The rainier-than-usual weather in South County this year hasn’t
been such a blessing if the increase of water rates is factored
in.
The rainier-than-usual weather in South County this year hasn’t been such a blessing if the increase of water rates is factored in.
Due to the rainfall, an effective conservation effort by the county’s residents coupled with a still-suffering economy, the Santa Clara Valley Water District faces falling revenue.
The rate payer will be penalized: a 3.6 percent increase is proposed for 2011-12, with rates increasing by about the same percentage each year through 2020.
Water usage has declined over the last year, according to senior project manager Darin Taylor, and the district needs to raise rates to keep the water flowing to the district’s thousands of well owners and operators. A public hearing is scheduled to start at 7 p.m. today at Morgan Hill City Hall, 17555 Peak Ave.
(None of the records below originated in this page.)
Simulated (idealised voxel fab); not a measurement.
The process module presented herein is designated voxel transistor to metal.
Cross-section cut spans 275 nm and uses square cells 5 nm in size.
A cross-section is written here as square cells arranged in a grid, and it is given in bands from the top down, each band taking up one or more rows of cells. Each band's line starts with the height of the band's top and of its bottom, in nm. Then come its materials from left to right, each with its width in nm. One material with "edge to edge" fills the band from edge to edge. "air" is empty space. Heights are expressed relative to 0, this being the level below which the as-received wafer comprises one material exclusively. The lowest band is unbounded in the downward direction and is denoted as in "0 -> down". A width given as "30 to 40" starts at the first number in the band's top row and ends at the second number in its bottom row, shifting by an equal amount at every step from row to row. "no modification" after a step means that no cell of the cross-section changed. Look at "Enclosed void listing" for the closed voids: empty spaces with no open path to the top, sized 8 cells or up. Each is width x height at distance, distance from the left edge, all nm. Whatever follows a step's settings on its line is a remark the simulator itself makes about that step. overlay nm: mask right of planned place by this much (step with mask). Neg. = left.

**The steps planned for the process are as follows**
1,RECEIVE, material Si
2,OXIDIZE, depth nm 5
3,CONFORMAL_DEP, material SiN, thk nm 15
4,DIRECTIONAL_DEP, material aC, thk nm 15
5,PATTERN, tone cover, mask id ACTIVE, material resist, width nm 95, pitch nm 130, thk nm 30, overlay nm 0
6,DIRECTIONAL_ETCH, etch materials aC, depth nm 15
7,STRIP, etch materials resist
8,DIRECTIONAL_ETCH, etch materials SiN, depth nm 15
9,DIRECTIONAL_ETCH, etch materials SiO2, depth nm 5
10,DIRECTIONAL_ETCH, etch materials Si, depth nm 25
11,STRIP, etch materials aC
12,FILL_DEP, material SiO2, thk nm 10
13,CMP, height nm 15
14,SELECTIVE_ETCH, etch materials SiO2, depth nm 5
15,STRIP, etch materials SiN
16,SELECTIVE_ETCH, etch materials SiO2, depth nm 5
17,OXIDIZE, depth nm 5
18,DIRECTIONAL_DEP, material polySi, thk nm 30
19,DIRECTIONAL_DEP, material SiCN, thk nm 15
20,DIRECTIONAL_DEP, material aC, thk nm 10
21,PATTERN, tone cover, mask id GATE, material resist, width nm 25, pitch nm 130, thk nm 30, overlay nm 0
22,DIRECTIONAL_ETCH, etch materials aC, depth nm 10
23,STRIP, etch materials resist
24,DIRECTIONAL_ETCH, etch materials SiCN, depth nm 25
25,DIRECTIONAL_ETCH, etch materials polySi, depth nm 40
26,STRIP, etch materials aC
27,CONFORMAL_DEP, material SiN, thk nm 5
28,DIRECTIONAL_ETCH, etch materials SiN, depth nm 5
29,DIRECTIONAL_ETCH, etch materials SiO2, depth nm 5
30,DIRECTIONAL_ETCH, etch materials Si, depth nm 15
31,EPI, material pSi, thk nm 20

Water charges were flat from 2009 through 2011, but based on the district’s projections the charges will increase 18 percent over the next five years from this year’s proposed municipal and industrial rate of $275 per acre foot to $325 per acre foot; agriculture rates will go from $16.50 per acre foot to $17.10. One acre foot is enough water to supply a family of five for one year.
The water district’s seven-member board of directors will close the public hearing April 26 at its regular board meeting. If passed, the new water rate will go into effect July 1.
According to the district, the average household in South County would experience a monthly increase of 34 cents or about 1 cent per day if the increase is approved. True, the water district’s rates for South County do rank as some of the lowest per month in the state; Bakersfield and Sacramento are listed among those that pay between $21 and $29 a month on average, similar to Morgan Hill. Some of the higher paying customers elsewhere in the state, such as Palo Alto, San Francisco and San Jose, must purchase treated or imported water, which has a steeper price tag than using replenished water from South County’s own basin.
The conservation effort was purely voluntary in 2010 after district staff recommended a more lax approach following a “positive response” in 2009 amid a three-year drought. Residents conserved 9.7 percent and the district lost about $9.5 million in revenue in 2009, district officials said. The district can only recommend conservation levels. Water retailers, such as the cities of Morgan Hill and Gilroy, have final say of what they require of their customers.
The city – the owner of eight wells and water retailer to more than 12,000 customers – also has an influence on whether or not an increase is approved. For the second consecutive year, the water district is allowing well owners to protest the rate increase with a letter. If more than 50 percent of South County’s almost 4,000 well owners, property owners or water retailers, mail their letters of protest by the close of the public hearing April 26 there won’t be an increase and charges will remain as they are now. The protest is colloquially known as the “one well, one vote protest.” Some local well owners, and frequent water district critics, have said all rate payers should have the opportunity to protest since some wells provide water for several homes.
Last year, the protest failed when fewer than 500 protest letters were counted. At the public hearing, the district is seeking public input and is planning to find a third party to observe the tabulation process of each letter; something the district did not do last year.
Thirteen water retailers work with the water district to distribute the water to farms and homes, including Great Oaks Water Co., which have been diametrically opposed to groundwater charges for some time.
The water district is appealing a case with the Great Oaks Water Co. after a judge ruled in 2009 that the groundwater charges were illegal because they were not voted on by residents, a requirement by Proposition 218. The two-year-old protest procedure is compliant with Prop. 218 though the water district maintains it’s not legally required to do so by Prop. 218 but by the District Act, which is the law that created the district in 1987.
Twenty-three years ago the water district charged $22 per acre foot for the sometimes referred to “pump tax” or groundwater charge. Since his first bill dated in 1987, San Martin well owner Bob Cerruti says the rate has increased by 1,150 percent (as of 2008). The rate is incongruent with other utility charges over the same time period: PG&E has increased 165 percent and land-line phone bills about 25 percent since 1987, Cerruti said.